Raghav

Posted on Feb 6

How We Tamed the Thundering Herd in Our ArgoCD Multi-Tenant Setup

#architecture #cicd #devops #kubernetes

I manage over 2000+ tenant deployments spread across multiple Kubernetes clusters in five regions. Each tenant gets their own namespace, their own Helm release, their own set of microservices. For a long time, our ArgoCD setup worked fine. But I kept staring at it like that one check engine light you ignore for six months — you know it's going to ruin your day eventually.

So we ripped it out and rebuilt it. Here's how that went.

The Setup That Worked (For Now)

We were using ArgoCD's App-of-Apps pattern. If you haven't seen it, the idea is simple: you have a "parent" Application that manages a bunch of child Application YAMLs stored in Git. Each child Application points to a Helm chart and a values file for a specific tenant. Push a new Application YAML, and the parent picks it up and deploys it.

For individual tenant changes — like updating an image tag or tweaking a config — this works great. You change one tenant's values file, ArgoCD detects the diff, syncs that one tenant. Clean, isolated, predictable.

The problem shows up when you need to change something that affects everyone. And spoiler alert: you always eventually need to change something that affects everyone.

The Scenario That Kept Me Up at Night

Picture this: you need to bump the Helm chart version across all tenants. Routine change. You update the chart reference, merge the PR, go grab coffee feeling like a responsible engineer.

Now imagine what ArgoCD does the moment your back is turned. It detects that all 100+ Applications in the cluster are suddenly out of sync. Being the overly enthusiastic controller it is, it tries to sync every single one of them at the same time. They all kick off Helm renders, pull images, create new pods, run database migrations, and generally treat your cluster like a Black Friday checkout page.

The cluster autoscaler goes into overdrive. Nodes spin up but not fast enough. Pods get stuck in Pending. Some tenants that have heavier startup sequences — think 20+ minutes with sync waves, init containers, and post-deploy jobs — start timing out. A few get into crash loops because their dependencies aren't ready. Your monitoring dashboard lights up like a Christmas tree, except the only gift you're getting is a page at 2 AM.
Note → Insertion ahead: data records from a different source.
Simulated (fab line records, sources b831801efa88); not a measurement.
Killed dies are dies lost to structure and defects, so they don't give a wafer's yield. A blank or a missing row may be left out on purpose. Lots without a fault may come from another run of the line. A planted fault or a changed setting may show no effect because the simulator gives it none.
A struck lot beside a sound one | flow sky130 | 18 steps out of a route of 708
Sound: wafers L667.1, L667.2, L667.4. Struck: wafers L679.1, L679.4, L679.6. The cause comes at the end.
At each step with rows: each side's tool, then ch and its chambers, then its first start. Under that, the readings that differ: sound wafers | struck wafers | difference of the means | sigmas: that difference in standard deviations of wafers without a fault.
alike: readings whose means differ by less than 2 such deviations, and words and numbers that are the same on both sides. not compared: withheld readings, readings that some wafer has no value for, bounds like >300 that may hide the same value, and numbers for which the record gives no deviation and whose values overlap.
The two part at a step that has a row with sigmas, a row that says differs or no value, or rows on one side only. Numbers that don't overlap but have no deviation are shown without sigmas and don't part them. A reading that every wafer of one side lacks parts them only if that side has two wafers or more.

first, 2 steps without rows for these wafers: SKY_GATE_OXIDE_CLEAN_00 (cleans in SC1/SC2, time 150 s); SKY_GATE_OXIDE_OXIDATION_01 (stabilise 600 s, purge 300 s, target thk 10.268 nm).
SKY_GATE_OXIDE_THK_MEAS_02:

We hadn't had the full-blown catastrophe yet. But we'd seen enough. Chart upgrades that made the cluster sweat. Staging deployments where half the tenants would briefly go unhealthy before settling. A few "that was close" moments during maintenance windows. Every time we pushed a shared change, I'd watch the ArgoCD dashboard like a parent watching their toddler near a swimming pool.

At 2000+ tenants and growing, it wasn't a question of if it would blow up. It was when. We decided to fix it before we found out the hard way. Call it paranoia. I call it job security.

That's the thundering herd problem. And if you're running multi-tenant on Kubernetes with GitOps, you'll eventually hit it. Or it'll hit you.

Why App-of-Apps Can't Fix This

The fundamental issue is that App-of-Apps gives you no control over how many applications sync at once. The parent Application manages child Application YAMLs. When it detects changes, it applies them all. There's no concept of "deploy tenant-1 first, wait until it's healthy, then move to tenant-2."

You could try to work around this with sync waves on the parent, but that gets messy fast. Sync wave annotations on every child Application YAML, manual orchestration of ordering. It doesn't scale, it's fragile, and honestly, if your deployment strategy requires a spreadsheet to understand, you've already lost.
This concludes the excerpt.